A Quick Primer on What It Means to Be Ecclesiocentric

By Rich Lusk

Ecclesiocentrism is incredibly simple to understand and absolutely ubiquitous in Scripture.

The church is the central and most important thing in the world and in history.

That’s it — that’s the fundamental claim.

Ecclesiocentrism can be found on almost every page of the Bible. Some examples:
– nations are blessed/cursed according to how they treat the church (Gen. 12)
– God rules all things for the sake of his church (Eph. 1)
– Grace restores nature, but where is that grace found? In the means given to the church (e.g., in Psalm 128 the blessed man’s blessing comes from Zion, which is the church according to Hebrews 12)
– As the church goes, so the world goes (e.g., in Matthew 5 the church is salt and light)
– Ecclesiastical reformation drives cultural transformation (the lesson of Haggai 1)
– Judgment and reformation begin with the household of God (1 Peter 4)
– The discipleship of the nations and of every sphere of life begins in the church (Matt. 28)
– The church is the leading institution in society and church history is the core of world history (this is evident from the prophets, Acts, etc.)
– The Lord’s service on the Lord’s Day with the Lord’s people in the Lord’s sanctuary is the most important thing we do (the fall took place with a forbidden meal in the sanctuary; restoration is manifested through a meal in the sanctuary)
– God created the world for the sake of the church (as Luther said) so that his Son might have a bride (as Edwards said)
– The storyline of the Bible is basically the storyline of the church (e.g., when the prophets and Acts deal with history, they present the church as central to world events)

These paragraphs from Doug Wilson’s post this week is a good example of ecclesiocentric thinking:

“If we want unbelievers to repent of their sin, the first thing believers should do is show them how. Judgment should begin with the household of God (1 Pet. 4:17). How can we expect them to let go of their sins when we refuse to let go of ours? And more to the pinch point, evangelicals need to learn how to repent of things that we have serenely assumed to be our virtues.

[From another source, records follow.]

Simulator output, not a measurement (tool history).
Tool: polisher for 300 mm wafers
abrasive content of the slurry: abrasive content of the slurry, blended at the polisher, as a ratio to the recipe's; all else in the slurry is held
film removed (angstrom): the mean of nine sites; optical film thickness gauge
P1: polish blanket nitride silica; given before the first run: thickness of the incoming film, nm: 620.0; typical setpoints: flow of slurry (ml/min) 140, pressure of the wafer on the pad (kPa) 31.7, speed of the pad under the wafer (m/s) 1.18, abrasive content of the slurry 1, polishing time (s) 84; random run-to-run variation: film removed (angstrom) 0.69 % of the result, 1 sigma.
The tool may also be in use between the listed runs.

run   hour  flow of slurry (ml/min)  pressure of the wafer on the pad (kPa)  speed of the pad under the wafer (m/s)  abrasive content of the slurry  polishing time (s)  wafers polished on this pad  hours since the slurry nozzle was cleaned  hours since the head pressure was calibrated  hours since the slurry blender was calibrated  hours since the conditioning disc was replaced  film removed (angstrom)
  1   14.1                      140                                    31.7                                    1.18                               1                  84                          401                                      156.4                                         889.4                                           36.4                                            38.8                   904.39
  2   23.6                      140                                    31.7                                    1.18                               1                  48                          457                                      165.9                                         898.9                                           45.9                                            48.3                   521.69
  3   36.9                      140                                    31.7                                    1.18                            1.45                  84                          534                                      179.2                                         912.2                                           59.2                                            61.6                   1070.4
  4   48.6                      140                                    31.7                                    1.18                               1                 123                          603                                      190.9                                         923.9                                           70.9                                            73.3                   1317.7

We must repent of our etiolated gospel-centeredness. We need to repent of calling ourselves Jesus-followers instead of Christians. We need to repent of Instagraming our devotional times. We have to repent of our “Jesus is our girl friend” worship songs. We must repent of all our Jesus junk stores. We have to repent of our R2K schizophrenia. We need to repent of the anemic condition of our deracinated seminaries. We need to repent of still caring what Christianity Today prints. We must repent of caring more about our own reputations and turf concerns than we do about the condition of the kingdom at large—we sin like Hezekiah did . . . “peace and safety in my time.” We must repent of all our inverse John the Baptist moves—”they might decrease so that I might increase.” We must repent of caring more about not being publicly associated with worldview thinkers who make us feel extreme than we care about actually understanding the truth as the Word reveals it.”

His basic point: the world won’t change til the church changes. The church leads the way.

Ecclesiocentrists strongly resist dualisms that would marginalize or privatize the church. We believe the church has a public, even political character, as God’s holy nation. So, for example, in many “two kingdom” approaches (e.g., those of WS-CAL and Stephen Wolfe), it is claimed that the church should only deal with “heavenly” or “spiritual things.” The church helps people reach their heavenly telos, but has little to do with man’s earthly telos. So Wolfe says that Christians do not learn about earthly citizenship in the church. Presumably, the magistrate does not learn how to be a Christian magistrate from the church. The church should not teach on manhood/womanhood because those are earthly, not heavenly, concerns.

The problem with that is that the Bible teaches about all of those things and the church is entrusted with teaching the Bible. That does not mean the church’s teaching is exhaustive in these areas or that church is the only place that people learn about these things. But the church does have responsibility to disciple the other spheres.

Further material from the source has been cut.